Using filters and sorts

It’s possible to filter single range of values in a worksheet by adding an autofilter. If you need to filter multiple ranges, you can use tables and apply a separate filter for each table.

Note

Filters and sorts can only be configured by openpyxl but will need to be applied in applications like Excel. This is because they actually rearrange, format and hide rows in the range.

To add a filter you define a range and then add columns. You set the range over which the filter by setting the ref attribute. Filters are then applied to columns in the range using a zero-based index, eg. in a range from A1:H10, colId 1 refers to column B. Openpyxl does not check the validity of such assignments.

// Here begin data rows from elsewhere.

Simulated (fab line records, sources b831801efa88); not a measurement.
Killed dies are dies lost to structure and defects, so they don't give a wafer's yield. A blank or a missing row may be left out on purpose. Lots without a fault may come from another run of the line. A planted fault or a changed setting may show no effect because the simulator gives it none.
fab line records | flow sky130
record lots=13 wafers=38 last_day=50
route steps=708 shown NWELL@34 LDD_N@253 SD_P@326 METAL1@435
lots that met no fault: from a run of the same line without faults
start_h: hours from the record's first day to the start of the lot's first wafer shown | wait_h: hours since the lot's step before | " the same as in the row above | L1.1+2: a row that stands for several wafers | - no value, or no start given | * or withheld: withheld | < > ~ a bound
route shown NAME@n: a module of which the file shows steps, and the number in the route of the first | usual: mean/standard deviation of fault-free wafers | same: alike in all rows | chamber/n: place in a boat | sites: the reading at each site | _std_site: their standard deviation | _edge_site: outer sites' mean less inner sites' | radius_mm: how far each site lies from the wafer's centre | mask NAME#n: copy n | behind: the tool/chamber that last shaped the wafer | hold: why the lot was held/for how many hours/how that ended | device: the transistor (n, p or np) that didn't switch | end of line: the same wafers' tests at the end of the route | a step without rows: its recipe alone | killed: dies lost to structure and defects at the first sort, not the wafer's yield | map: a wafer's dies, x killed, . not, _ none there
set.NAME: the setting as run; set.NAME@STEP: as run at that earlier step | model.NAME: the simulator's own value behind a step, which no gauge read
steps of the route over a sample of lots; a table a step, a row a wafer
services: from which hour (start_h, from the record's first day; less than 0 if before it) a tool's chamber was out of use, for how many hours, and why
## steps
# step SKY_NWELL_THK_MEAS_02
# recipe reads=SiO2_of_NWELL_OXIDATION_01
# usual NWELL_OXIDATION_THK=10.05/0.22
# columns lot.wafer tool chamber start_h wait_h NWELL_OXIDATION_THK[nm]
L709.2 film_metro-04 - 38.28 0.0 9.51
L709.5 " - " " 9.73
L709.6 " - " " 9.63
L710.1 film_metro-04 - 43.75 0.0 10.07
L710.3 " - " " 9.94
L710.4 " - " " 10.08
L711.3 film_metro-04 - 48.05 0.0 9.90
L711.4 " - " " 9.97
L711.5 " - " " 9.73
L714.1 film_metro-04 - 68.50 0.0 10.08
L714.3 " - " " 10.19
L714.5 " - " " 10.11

from openpyxl import Workbook
from openpyxl.worksheet.filters import (
    FilterColumn,
    CustomFilter,
    CustomFilters,
    DateGroupItem,
    Filters,
    )

wb = Workbook()
ws = wb.active

data = [
    ["Fruit", "Quantity"],
    ["Kiwi", 3],
    ["Grape", 15],
    ["Apple", 3],
    ["Peach", 3],
    ["Pomegranate", 3],
    ["Pear", 3],
    ["Tangerine", 3],
    ["Blueberry", 3],
    ["Mango", 3],
    ["Watermelon", 3],
    ["Blackberry", 3],
    ["Orange", 3],
    ["Raspberry", 3],
    ["Banana", 3]
]

for r in data:
    ws.append(r)

filters = ws.auto_filter
filters.ref = "A1:B15"
col = FilterColumn(colId=0) # for column A
col.filters = Filters(filter=["Kiwi", "Apple", "Mango"]) # add selected values
filters.filterColumn.append(col) # add filter to the worksheet

ws.auto_filter.add_sort_condition("B2:B15")

wb.save("filtered.xlsx")

This will add the relevant instructions to the file but will neither actually filter nor sort.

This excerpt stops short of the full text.